What if You Threw a VPP Party and Nobody Came: Getting Customers Onboard

By Sam Hartnett on

Family party

Throughout the electricity industry, there is growing recognition that harnessing distributed energy resources (DERs) through Virtual Power Plants (VPPs) is the most cost-effective way for utilities to decarbonize while maintaining reliability. Today fully half of US states are actively pursuing VPP opportunities, as the benefits of VPPs for individual customers, communities, and the grid as a whole become increasingly clear. But to deliver on their promise, over the next six years VPPs will need to buck historical enrollment trends and instead follow adoption curves of mainstream consumer technology products and achieve at least 30%-40% penetration of eligible customers. 

Although there are pockets of excellence, current industry averages in terms of participation are well short of where they need to be. When it comes to electric-vehicle (EV) managed charging, today most programs achieve less than a third of their enrollment targets. When it comes to demand response, participation rates need to not just reverse a recent decline of 10% but increase by a factor of 10. This pattern persists across other utility programs as well. Fewer than 1 in 4 households participates in energy efficiency programs and only 8% have adopted any form of time-varying rate

So how can utilities bridge the gap and turn VPP potential into reality? By focusing first and foremost on the customer experience. 

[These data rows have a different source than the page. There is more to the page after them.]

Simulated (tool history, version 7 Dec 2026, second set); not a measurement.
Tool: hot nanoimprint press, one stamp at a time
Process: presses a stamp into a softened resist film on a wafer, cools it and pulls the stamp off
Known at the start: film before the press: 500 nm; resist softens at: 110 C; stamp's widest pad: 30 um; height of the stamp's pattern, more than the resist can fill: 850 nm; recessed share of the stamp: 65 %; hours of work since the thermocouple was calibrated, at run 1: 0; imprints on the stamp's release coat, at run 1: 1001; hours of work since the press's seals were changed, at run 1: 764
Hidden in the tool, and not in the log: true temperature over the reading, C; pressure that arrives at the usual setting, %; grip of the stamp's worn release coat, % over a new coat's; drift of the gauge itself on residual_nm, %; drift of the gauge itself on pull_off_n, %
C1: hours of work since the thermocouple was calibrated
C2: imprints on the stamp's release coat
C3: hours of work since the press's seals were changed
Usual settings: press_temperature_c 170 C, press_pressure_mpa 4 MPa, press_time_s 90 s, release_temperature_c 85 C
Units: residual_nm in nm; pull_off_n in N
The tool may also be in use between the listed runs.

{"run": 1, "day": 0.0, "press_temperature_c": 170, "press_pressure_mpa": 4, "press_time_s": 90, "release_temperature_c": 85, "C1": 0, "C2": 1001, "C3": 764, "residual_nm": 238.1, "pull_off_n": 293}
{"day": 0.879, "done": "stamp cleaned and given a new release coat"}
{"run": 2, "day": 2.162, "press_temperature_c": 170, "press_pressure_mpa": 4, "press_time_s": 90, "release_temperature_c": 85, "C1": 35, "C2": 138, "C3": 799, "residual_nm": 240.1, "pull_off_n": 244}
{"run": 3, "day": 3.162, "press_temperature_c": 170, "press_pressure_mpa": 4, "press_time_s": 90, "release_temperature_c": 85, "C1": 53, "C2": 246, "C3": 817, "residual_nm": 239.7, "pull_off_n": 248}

Too often, decision-making processes around VPP initiatives begin with elements like technology standardization, DER eligibility, incentive models, and market rules. Each of these is important to consider, but not without consideration of the customer experience, too.  Designing a VPP strategy in this way is like setting up food, music, and decorations for a party without also considering the guest list, sending invitations, and making sure people can attend. 

A better strategy is to think more like a consumer product company, and begin with the customer journey. Consider which customer segments are eligible, and how (and where) will they learn about the VPP opportunities. What messages will motivate them to participate, and what should their enrollment experience be like? Once they sign up, how will they stay informed, engaged, and satisfied? Using customer experience as the North Star helps ensure that all other regulatory and programmatic VPP elements are set up for success. 

Designing Experiences to Educate, Motivate, and Delight Customers

For VPPs to scale effectively utilities need to reach the right customers, compel them to take action (i.e. enroll), and keep them committed so that those customers become lasting VPP participants. 

In many instances, customer awareness is the foremost barrier to VPP adoption. In our annual Voice of the Energy Customer survey, we found that only half of respondents were aware of any utility programs and incentives that they were eligible for. The most common way utilities attempt to reach customers is through traditional email-based marketing strategies, which can be effective but are limited. Utilities need to increasingly meet customers in other channels where they already are – such as utility websites or third-party ecommerce platforms. 

While awareness is a prerequisite, ultimately VPPs are predicated on customers proactively opting into a program that grants third-party companies access to monitor and control their most personal and financially significant assets: their homes (and/or businesses) and vehicles. Utilities need to earn that trust by communicating the rules and benefits of a program to every customer in a way that is simple, tangible, and speaks to their unique circumstances and motivations.  

Smartphones (and apps like social media) have proven that people are willing to share personal data in exchange for an experience or product they consider valuable, and is tailored to them. This is true in the electricity sector as well – Uplight’s Voice of the Energy Customer’s annual survey found nearly 60% of customers would be willing to share more data for more personalized offers. 

If customer flows aren’t thoughtfully designed, streamlined, and individualized then enrollment can be a hurdle for many: at Uplight we’ve seen examples where utilities lose one out of every three applicants due to issues like the inability to verify eligibility and lack of context (for example, a substantial share of customers drop out when asked to approve access to their electric vehicle telematics due to privacy concerns).  Enrollments for different devices can also be consolidated into one flow––making it easy for customers while increasing the load flexibility potential.

And the importance of personalization goes beyond enrollments. As a VPP operator controlling customers’ assets (and by extension impacting their comfort and/or their experience) every customer must understand what to expect during a dispatch, when one is happening, and receive individualized feedback about the impact of their participation.  Feedback could be how the event affected their bill (or rewards), how the customer contributed to avoiding power outages, or how they helped reduce carbon emissions. Doing so results in high satisfaction, and low attrition rates; failing to do so can cause programs to stall, as customer churn prevents sustainable VPP growth and reliability. 

By putting the customer first in VPP program design through an easy enrollment process, clear benefits, and personalized communication throughout the journey, utilities can ensure that customers won’t miss out on the VPP party and their chance to contribute to a decarbonized grid. At Uplight we invest heavily in every aspect of the customer experience, with a user experience and design team that leverages customer insights to ensure every step in their journey is not just simple, but delightful. And now that we pair industry-leading customer engagement tools with best-in-class asset management capabilities, we’re ready to help VPPs truly lift off.